After B died, it was found that he left an estate of several thousand dollars, and A then decided to claim $1,500 as reimbursement for the care and maintenance she had furnished him. B's children paid her this amount in 1958, and she reported the $1,500, less $500 estimated expenses, as income derived in 1958 from the business of caring for and nursing her brother-in-law.

Section 211(a) of the Social Security Act provides that the term "net earnings from self-employment" means the gross income, as computed under subtitle A of the Internal Revenue Code of 1954, derived by an individual from any trade or business carried on by such individual, less the deductions allowed under such subtitle which are attributable to such trade or business.

Section 211(c) of the Act provides that the term "trade or business," when used with reference to self-employment income or net earnings from self-employment, shall have the same meaning as when used in section 162 of the Internal Revenue Code of 1954, with certain exceptions not relevant here.

In determining the existence or nonexistence of a trade or business, factors taken into consideration include: (1) whether the activity was initiated and performed with a profit motive; (2) whether it was regular and continuous; (3) whether it was engaged in as a regular occupation or calling; and (4) whether the individual held himself out to others as being engaged in the selling of goods or services. No single factor is controlling, and each individual case must be resolved on its own merits with due consideration of the entire factual situation.
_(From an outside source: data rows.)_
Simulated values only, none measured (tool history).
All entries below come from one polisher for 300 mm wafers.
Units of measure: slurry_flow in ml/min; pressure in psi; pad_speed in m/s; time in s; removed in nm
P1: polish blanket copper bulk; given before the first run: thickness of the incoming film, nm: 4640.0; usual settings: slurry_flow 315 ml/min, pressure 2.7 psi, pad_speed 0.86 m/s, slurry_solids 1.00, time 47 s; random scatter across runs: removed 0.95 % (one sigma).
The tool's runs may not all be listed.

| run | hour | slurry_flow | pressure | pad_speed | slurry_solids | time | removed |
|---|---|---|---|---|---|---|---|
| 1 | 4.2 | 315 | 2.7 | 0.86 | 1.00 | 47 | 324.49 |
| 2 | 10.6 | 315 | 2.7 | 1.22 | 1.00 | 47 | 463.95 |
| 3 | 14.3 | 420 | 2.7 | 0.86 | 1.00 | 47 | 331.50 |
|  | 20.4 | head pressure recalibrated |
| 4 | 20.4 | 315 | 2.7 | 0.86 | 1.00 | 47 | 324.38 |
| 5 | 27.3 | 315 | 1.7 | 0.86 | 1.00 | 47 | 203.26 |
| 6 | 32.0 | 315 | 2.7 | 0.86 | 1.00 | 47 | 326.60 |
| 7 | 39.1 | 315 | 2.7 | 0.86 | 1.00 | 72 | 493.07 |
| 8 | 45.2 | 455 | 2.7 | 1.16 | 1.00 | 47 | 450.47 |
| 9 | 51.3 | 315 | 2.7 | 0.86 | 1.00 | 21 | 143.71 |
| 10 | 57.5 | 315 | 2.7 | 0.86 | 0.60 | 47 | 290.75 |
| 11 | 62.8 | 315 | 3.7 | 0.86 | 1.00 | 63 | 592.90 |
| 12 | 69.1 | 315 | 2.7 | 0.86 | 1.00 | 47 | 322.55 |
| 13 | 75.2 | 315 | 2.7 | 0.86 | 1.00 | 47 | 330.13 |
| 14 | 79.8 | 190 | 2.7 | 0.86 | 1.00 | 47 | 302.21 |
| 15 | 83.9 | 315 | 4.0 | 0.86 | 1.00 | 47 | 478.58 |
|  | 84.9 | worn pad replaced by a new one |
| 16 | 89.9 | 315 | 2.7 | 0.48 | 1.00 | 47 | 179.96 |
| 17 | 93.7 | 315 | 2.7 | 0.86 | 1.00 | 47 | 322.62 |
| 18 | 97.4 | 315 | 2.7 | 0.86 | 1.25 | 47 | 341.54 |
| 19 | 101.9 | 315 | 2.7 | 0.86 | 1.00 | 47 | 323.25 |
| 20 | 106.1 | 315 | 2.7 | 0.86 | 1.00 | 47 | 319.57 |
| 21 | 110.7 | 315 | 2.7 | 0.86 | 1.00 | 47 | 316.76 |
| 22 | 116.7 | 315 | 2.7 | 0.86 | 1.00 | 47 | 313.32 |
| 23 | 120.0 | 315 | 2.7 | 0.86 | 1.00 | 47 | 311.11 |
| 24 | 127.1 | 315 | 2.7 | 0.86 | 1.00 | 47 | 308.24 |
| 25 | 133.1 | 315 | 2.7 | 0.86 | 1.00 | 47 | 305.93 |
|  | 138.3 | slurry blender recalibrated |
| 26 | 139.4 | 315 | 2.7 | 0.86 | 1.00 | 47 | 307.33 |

The services A performed and the providing of a home for B were not activities initiated for the production of income. A did not hold herself out to others as being engaged in a profit-making enterprise. The performance of the activities arose from the natural love and affection existing between relatives and A did not have any reasonable expectation that she would profit from such services.

Accordingly, it is held that A was not engaged in a "trade or business" within the meaning of section 211(c) of the Act in performing services for R, and the payment she received for such services is not includible in computing her "net earnings from self-employment." Therefore, A's net earnings for 1958 for the purpose of computing the amount of her old-age insurance benefit are $850, the amount she derived from the operation of her farm.